[JAVA-227] NPE when replica set is down Created: 06/Dec/10  Updated: 17/Mar/11  Resolved: 17/Feb/11

Status: Closed
Project: Java Driver
Component/s: Cluster Management
Affects Version/s: 2.3
Fix Version/s: 2.5

Type: Bug Priority: Major - P3
Reporter: Jeff Yemin (Inactive) Assignee: Antoine Girbal
Resolution: Done Votes: 2
Labels: None
Remaining Estimate: Not Specified
Time Spent: Not Specified
Original Estimate: Not Specified
Environment:

1.62 linux 64 bit server


Attachments: Java Archive File mongo.jar    

 Description   

When the whole replica set is down, java driver generates this log message every 5 seconds.

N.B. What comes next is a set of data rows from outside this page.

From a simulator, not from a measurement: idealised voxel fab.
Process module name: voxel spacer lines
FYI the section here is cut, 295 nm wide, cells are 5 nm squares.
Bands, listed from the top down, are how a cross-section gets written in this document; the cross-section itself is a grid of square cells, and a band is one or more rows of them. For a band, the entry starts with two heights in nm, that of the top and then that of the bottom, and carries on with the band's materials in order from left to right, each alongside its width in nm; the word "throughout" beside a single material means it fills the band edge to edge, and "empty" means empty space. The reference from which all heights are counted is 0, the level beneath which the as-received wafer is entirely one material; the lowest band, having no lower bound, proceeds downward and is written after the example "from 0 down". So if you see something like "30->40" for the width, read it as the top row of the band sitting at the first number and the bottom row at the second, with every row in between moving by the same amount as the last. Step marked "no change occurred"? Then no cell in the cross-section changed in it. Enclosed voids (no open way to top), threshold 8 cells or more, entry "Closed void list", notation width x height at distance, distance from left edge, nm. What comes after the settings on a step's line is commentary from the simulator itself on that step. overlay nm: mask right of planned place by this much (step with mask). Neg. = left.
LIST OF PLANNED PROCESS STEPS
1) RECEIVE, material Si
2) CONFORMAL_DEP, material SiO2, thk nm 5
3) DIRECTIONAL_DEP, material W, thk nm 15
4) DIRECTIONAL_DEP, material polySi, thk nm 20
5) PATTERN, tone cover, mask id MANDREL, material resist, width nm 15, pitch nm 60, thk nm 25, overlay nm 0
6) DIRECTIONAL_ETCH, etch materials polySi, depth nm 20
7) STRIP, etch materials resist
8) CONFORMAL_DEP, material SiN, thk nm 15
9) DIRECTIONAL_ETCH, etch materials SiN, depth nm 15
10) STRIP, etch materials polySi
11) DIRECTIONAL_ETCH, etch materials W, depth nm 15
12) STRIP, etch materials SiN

2010-12-06 14:35:10,294 ERROR [STDERR] (ReplicaSetStatus:Updater) Dec 6, 2010 2:35:10 PM com.mongodb.ReplicaSetStatus$Node update
SEVERE: can't update node: shared-mongo-004.1515.mtvi.com:27017
java.lang.NullPointerException
at com.mongodb.OutMessage.reset(OutMessage.java:73)
at com.mongodb.OutMessage.<init>(OutMessage.java:51)
at com.mongodb.OutMessage.query(OutMessage.java:38)
at com.mongodb.DBPort.findOne(DBPort.java:142)
at com.mongodb.DBPort.runCommand(DBPort.java:159)
at com.mongodb.ReplicaSetStatus$Node.update(ReplicaSetStatus.java:119)
at com.mongodb.ReplicaSetStatus.updateAll(ReplicaSetStatus.java:277)
at com.mongodb.ReplicaSetStatus$Updater.run(ReplicaSetStatus.java:238)

Seems like an NPE is not what should happen. Strange thing is that OutMessage.java:73 is

        _id = ID.getAndIncrement();

and I'm not sure how that line could generate an NPE.



 Comments   
Comment by Antoine Girbal [ 17/Feb/11 ]

will reopen if issues is brought up again.

Comment by Jeff Yemin (Inactive) [ 17/Feb/11 ]

I haven't see it again, but I haven't brought down the replica set entirely. This is definitely not high priority for us though.

Comment by Antoine Girbal [ 17/Feb/11 ]

let me know if you are still experiencing the problem with newest driver.
If not I'll close ticket thx

Comment by Antoine Girbal [ 13/Dec/10 ]

I attached a jar file that has a new init block for the ID field.

private final static AtomicInteger ID;

static

{ ID = new AtomicInteger(1); }

let me know if it makes any difference.
Note this .jar is from trunk and should not be used in production.

Comment by Jeff Yemin (Inactive) [ 10/Dec/10 ]

I tried with a simple test program and couldn't reproduce it, which is not surprising.

Comment by Swen Thümmler [ 10/Dec/10 ]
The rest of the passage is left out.